Random Forests Explained in detail
June 27, 2020
In my previous post, I have talked about Decision Tree and explained in detail how it works. In this post we will be talking about Random forest which is a collection of Decision Tree.
A random forest is almost always better than a single decision tree. This is the reason why it is one of the most popular machine learning algorithms. Random forests use a technique known as bagging, which is an ensemble method.
Before diving into the understanding of the random forest let's spend some time understanding Ensembles.
Ensembles
An ensemble means a group of things viewed as a whole rather than individually. In ensembles, a collection of models is used to make predictions, rather than individual models.
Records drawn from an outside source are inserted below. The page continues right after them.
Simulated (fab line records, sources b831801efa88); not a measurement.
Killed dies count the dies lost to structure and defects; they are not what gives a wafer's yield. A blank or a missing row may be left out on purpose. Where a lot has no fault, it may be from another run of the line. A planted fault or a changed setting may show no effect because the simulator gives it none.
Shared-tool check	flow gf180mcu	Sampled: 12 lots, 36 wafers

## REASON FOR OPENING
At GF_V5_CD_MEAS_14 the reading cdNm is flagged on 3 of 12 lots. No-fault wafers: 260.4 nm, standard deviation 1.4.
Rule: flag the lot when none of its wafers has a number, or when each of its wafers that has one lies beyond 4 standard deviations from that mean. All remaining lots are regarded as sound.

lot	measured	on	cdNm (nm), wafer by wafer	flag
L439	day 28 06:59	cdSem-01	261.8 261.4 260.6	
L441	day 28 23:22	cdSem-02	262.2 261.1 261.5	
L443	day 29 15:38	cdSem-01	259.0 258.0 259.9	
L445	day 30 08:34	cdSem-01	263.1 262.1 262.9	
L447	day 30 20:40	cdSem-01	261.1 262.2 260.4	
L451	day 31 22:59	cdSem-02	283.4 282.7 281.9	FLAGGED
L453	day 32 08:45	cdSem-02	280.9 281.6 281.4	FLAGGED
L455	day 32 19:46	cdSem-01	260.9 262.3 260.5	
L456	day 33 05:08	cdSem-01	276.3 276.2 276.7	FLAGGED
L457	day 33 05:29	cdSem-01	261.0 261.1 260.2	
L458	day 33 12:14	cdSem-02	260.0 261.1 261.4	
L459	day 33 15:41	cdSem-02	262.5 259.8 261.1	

One of the popular algorithms in the family of ensemble models is the random forest which is an ensemble made by the combination of a large number of decision trees.
In principle, ensembles can be made by combining all types of models. An ensemble can have a logistic regression, a neural network, and few decision trees.
There are few points that one should keep in mind before creating an ensemble. These are:
- Choose the collection of models that works better than the individual.
- Choose an individual model to form the ensembles better than the individual model.
And to satisfy the above two points our ensemble should be diverse and acceptable. Let's understand them in detail.
Diversity
Diversity ensures that the models serve complementary purposes, which means that the individual models make predictions independent of each other.
Diversity ensures that even if some trees overfit, the other trees in the ensemble will neutralize the effect. The independence among the trees results in a lower variance of the ensemble compared to a single tree.
Diversity represents independence, i.e. models are not correlated (and do not get influenced by) other models. This means that the answers (predictions) given by the two models are independent of each other.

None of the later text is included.